Subject: Re: kernel message: Data modified on freelist
To: None <current-users@netbsd.org>
From: Thor Lancelot Simon <tls@rek.tjls.com>
List: current-users
Date: 02/28/2000 17:04:45
On Mon, Feb 28, 2000 at 10:55:51PM +0100, Markus Kilbinger wrote:
> >>>>> "Thor" == Thor Lancelot Simon <tls@rek.tjls.com> writes:
> 
>     >> > Can anybody explain to me the following kernel message I get
>     >> > on one of our NetBSD/i386 v1.4.2 machine:
>     >> >
>     >> >   Data modified on freelist: word 6 of object 0xc041f000 size
>     >> >   80 previous type temp (0xdead9eef != 0xdeadbeef)
>     >> >
>     >> > Something severe? Hardware/RAM problem?
>     >>
>     >> Probably a software bug.... I see a similar message if I bring
>     >> my firewall up and down a few times (ip filter...) on NetBSD
>     >> 1.4.1.
> 
>     Thor> Not in this case, I don't think.
> 
>     Thor> 0xdead9eef is only one bit (out of 32) away from 0xdeadbeef.
>     Thor> I think this one's a hardware error -- do you have ECC
>     Thor> memory?
> 
> hmm, the bios boot survey says: Both memory banks contain EDO ram. No
> ECC mentioned here. -> How to find out?

Well, one thing you can _try_ is to count the chips.  If you have eight per
side, or a multiple thereof, it's not ECC.  If you have nine, it is.  If
you have some other number, you can't tell for certain.

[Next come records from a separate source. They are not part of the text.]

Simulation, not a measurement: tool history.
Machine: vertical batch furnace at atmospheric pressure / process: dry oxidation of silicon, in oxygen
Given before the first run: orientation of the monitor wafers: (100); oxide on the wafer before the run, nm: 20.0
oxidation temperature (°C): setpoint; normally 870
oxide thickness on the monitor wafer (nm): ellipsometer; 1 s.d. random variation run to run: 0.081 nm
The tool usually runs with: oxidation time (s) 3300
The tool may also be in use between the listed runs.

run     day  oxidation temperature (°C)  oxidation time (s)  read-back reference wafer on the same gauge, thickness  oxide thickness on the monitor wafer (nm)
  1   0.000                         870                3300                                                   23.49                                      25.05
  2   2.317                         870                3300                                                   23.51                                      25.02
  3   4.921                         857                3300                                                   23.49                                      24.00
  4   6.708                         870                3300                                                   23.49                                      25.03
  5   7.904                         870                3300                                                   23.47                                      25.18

ECC EDO memory was rather uncommon.  You probably don't have ECC memory.

Single-bit errors _are_ fairly common, in memories of the size of most
of today's.  It's not surprising that you're experiencing them; this is
why you should use ECC memory!

(note that *this* *particular* single-bit error was detected by debugging
 code in the kernel, but it's quite likely that you've suffered others
 which were not.)

-- 
Thor Lancelot Simon	                                      tls@rek.tjls.com
	"And where do all these highways go, now that we are free?"